Somerset Levels & Moors
The Somerset Levels and Moors are one of the most important inland wetland landscapes in Britain, if not the world.
The Levels stretch along the coast and are a clay belt about 6 metres above sea level whereas the Moors are inland flood plains only about 3 metres above sea level.
This quiet and distinctive landscape is valued as a place to relax and unwind. It is home to a diverse range of wildlife including wading birds, curlews, bitterns, otters, dragonflies and an abundance of wildflowers. In winter over 80,000 water birds gather across the area and often flocks of thousands of starlings can be seen swirling in the skies at dusk before coming to roost in the reed beds.
After the last glaciation period ended 10,000 years ago, sea levels rose rapidly. The Somerset Levels and Moors were under water until ca. 4500 BC when peat deposits began to form in salt marsh, fen and raised bog environments. Significant archaeological finds have been made locally, due to the excellent preservation properties of the peaty soils. Most famed amongst these are the Iron Age Lake Village, discovered near Glastonbury, and an ancient wooden causeway thought to be around 4000 years old.

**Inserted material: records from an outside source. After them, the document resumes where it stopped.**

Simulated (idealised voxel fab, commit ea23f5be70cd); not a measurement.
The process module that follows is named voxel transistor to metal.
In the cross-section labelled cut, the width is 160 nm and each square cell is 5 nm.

In a few places, isolated outcrops of higher land rise abruptly from the flat land and were once islands in the flooded plains.The most dramatic of these are: Glastonbury Tor, Brent Knoll and Burrow Mump. Villages with "zoy" in their name were also once islands such as Chedzoy, Middlezoy and Westonzoyland. Near the latter, the last battle on English soil, the Battle of Sedgemoor, was fought in 1685 and the outcome was even influenced by the particular terrain.
The area is full of heritage and local traditions including willow growing and eel/elver fishing. The Willows & Wetlands Centre at Stoke St Gregory explains about the cultivation of 'withies' and the traditional industry of weaving and hurdle making.
The Avalon Marshes is a stunning wetland created from areas that have been dug for peat in the past. It is now home to otters, water voles and a host of other wildlife, as well as a tranquil and beautiful place for people to enjoy.
The River Parrett Trail leads through the heart of the Levels and Moors. This 50 mile trail follows the river from its source in Dorset to the mouth at Bridgwater Bay.
For more information on the area, please contact our Visitor Information Centre in Taunton
Tags: Somerset Levels & Moors
Number of items:
No results found.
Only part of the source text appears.